DELGOSEA Beneficiaries | This month: The Vice Director of Junior Highschool “SMP 1 Tarakan”

DELGOSEA Beneficiaries | This month: The Vice Director of Junior Highschool “SMP 1 Tarakan”
13/12/2011

Indonesia

In its last project year, DELGOSEA is focusing on the project implementation of its best practices. Who will be better equipped to assess the impact and success of the best practice replication than the people on the ground at the pilot cities? The beneficiaries in the 16 pilot cities are the ones to share with us the success and challenges of the ongoing project implementation. The series of interviews starts this month, featuring Tarakan, one of the four Indonesian pilot cities.

During the interview with Mr. Ahmad Sahar, who will be involved in the practical planning issues on a technical level, he made it clear that the DELGOSEA project replication has already started. An initial step towards the implementation phase is clearly a large meeting; the government plans to hold ‘inviting all schools in Tarakan to discuss the waste-management project’ said the Vice Director of Junior Highschool “SMP 1 Tarakan”. Naturally, DELGOSEA Indonesia coordinator Natalis Padang was eager to know what expectations Mr. Sahar has as a beneficiary concerning the replication.

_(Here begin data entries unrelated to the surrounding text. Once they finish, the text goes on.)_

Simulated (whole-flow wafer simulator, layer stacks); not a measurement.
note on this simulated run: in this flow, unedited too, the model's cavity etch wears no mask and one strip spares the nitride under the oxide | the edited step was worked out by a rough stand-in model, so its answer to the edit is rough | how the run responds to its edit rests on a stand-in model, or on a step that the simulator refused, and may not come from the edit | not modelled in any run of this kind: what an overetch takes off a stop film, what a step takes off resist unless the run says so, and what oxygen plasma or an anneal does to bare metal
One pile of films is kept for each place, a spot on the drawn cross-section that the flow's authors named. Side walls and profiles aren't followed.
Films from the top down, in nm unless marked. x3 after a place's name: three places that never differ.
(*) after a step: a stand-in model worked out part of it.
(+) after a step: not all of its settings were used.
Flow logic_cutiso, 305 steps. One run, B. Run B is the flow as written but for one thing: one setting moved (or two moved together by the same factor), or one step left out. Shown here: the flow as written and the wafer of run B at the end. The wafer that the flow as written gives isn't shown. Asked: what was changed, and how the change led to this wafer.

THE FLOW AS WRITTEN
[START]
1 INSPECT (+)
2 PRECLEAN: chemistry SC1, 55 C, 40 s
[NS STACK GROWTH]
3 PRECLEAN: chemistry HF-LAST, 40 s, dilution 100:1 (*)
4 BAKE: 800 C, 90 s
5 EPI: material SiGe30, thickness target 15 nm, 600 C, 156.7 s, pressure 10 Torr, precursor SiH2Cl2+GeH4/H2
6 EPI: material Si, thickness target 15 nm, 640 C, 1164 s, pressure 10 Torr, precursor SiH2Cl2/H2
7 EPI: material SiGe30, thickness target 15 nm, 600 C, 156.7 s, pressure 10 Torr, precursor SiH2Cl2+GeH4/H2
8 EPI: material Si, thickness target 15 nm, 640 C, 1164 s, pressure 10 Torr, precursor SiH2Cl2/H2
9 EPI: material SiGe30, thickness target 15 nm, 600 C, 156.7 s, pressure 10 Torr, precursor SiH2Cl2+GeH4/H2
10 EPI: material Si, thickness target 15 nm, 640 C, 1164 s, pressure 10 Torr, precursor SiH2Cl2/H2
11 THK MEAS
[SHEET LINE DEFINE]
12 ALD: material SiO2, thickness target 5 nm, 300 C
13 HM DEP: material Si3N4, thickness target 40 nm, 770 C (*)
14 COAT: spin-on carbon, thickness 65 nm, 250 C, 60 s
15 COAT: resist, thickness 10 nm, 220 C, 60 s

Sahar: ‘We are very interested in this project. We actually had the idea to increase children’s participation in keeping the environment clean a long time ago, but we didn’t know how to go about that. Obviously, as teachers we do not have much knowledge or skills of waste management, and there was no government support forthcoming, so we had not been able to put our ideas into practice. We were, therefore, very glad to be asked by the city government to take part in this pilot project and to get the support needed to implement our idea. The teachers and students in this school are aware of the importance to keep the environment clean and are keen to get started.’

In order to explain the framework and approach his school is taking, the Vice Director added that ‘[i]n 2009 our school joined the ADIWIYATA Program (a national program from the state ministry of environment to encourage awareness of schools to conserve the environment). This is the third year of ADIWIYATA program in our school. We are trying to achieve the title of “ENVIRONMENTALLY SOUNDS SCHOOL”, and for that we need to fulfill 165 indicators. The TALING (Environment Saving) project is very important because it will help us to achieve those indicators.’ TALING is the working title of the DELGOSEA project replication in the Tarakan schools. There are already plans to integrate the TALING approach into the governmental ADIWIYATA Program.

Even though the project replication has just started, Sahar already pinpoints some positive changes. He states that ‘my family and I are more aware of the importance of a clean environment’ and ads concerning his school: ‘I can see already that students and teachers will be more aware of keeping the environment clean. I think that children will be interested in participating in the eco-savers scheme, since they realize that they can make money out of waste. Maybe they will not only collect waste from their house but from other houses as well.’

Embracing the project, the Vice Director advises his students to keep one thing in mind, ‘[…] [as] much as I want them [his students] to be enthusiastic, it is important that they learn to manage their time, so that the waste collection will not affect their studies.’ Regarding the involvement of the city government, Mr. Sahar would like to be able to ‘reward the students with useful items for students such as books, milk, etc. for the points they collect for bringing the recycle waste.’

Clearly, the Vice Director is excited for the coming weeks and months, eager to join the ranks of his students. Sahar: ‘I have also noticed that teachers are eager to join students in bringing in waste to recycle – can we join the program as well?’